Nicholas Hytner’s The History Boys was named one of the year’s ten best films by the National Board of Review. PJ and I missed our opportunity to see Alan Bennett’s play when we were in London in 2004 — couldn’t get tickets — so we were not going to miss our opportunity to see the movie while we were in New York last week. A bit of an Angophile, I’m a sucker for English movies — such as Billy Elliott, Kinky Boots, Beautiful Thing, Get Real, Priest, Howards End, and Maurice — and movies about England — Notting Hill and Gosford Park, for example. So, it’s not surprising that I really liked The History Boys. I agree with the NBR — it’s one of the year’s best.

Here’s the trailer:

The History Boys is about a group of sixth-form boys in the early 1980s in a town in the North of England preparing for the Oxbridge entrance examinations, which means that they are attempting to gain entrance into one of the colleges of Oxford or Cambridge. These boys are randy, athletic, and ambitious, as are their teachers. The headmaster is only concerned with results and, seeing this as an opportunity to put his school on the map, hires a special tutor, Irwin, to help the boys with their history. Irwin, who is played by the dashing Stephen Campbell Moore (Bright Young Things), happens to be only a little older than the boys themselves, a fact that, along with his teaching to the test — he teaches the boys that style is more important than substance, that presentation is more important than truth, because style and presentation will help them make an impression — complicates his relationship with them.

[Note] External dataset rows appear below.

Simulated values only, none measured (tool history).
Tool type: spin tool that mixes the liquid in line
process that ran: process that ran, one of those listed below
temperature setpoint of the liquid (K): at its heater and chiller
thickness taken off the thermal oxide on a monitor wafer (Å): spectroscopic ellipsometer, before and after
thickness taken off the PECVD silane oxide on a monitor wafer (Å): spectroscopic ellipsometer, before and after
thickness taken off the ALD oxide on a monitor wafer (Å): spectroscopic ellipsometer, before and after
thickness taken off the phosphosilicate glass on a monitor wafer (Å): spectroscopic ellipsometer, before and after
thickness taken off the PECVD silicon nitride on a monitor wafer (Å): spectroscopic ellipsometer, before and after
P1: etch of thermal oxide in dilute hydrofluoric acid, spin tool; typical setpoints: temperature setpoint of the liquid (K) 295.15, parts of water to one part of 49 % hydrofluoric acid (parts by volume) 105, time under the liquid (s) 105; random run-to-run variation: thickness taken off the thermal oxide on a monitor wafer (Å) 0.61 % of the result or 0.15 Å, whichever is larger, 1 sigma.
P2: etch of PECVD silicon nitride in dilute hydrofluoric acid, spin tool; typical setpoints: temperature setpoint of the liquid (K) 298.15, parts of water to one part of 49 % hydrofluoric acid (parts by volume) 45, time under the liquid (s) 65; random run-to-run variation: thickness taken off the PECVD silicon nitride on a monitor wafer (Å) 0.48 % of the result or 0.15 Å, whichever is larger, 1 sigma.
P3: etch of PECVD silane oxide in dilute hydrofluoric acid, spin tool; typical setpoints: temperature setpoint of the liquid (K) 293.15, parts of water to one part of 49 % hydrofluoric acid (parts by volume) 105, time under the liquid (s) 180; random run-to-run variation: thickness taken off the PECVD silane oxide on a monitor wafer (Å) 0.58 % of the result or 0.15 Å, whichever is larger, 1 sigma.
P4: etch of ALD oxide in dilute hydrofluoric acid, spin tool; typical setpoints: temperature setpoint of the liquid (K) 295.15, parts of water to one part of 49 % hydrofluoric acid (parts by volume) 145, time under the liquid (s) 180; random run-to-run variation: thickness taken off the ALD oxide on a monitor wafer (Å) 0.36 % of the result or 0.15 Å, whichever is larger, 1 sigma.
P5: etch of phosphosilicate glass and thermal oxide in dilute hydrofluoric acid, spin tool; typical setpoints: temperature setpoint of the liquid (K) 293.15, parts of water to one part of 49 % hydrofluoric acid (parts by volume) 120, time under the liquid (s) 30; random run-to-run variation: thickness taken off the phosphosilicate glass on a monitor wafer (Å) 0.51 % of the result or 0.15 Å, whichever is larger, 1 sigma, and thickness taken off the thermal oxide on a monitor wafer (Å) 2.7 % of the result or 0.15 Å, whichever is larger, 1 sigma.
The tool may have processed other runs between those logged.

Also complicated is the boys’ relationship to another teacher, Mr. Hector, played by Richard Griffiths. Hector believes in knowledge for knowledge’s sake and teaches the boys a wide range of topics: World War One era poetry, song lyrics to old Rogers and Hart songs, entire scenes from Brief Encounter, and improvisation in French where the improvisation takes place in a brothel. The common theme to most of these academic pursuits is their underlying homoeroticism, which is further reflected in Hector’s tendency to grope the genitals of the straight boys while giving them rides home on his motorcycle. Despite this groping, the boys generally like Hector until this admiration is challenged by their need to ace the entrance exams and by the vision of the world taught by Irwin.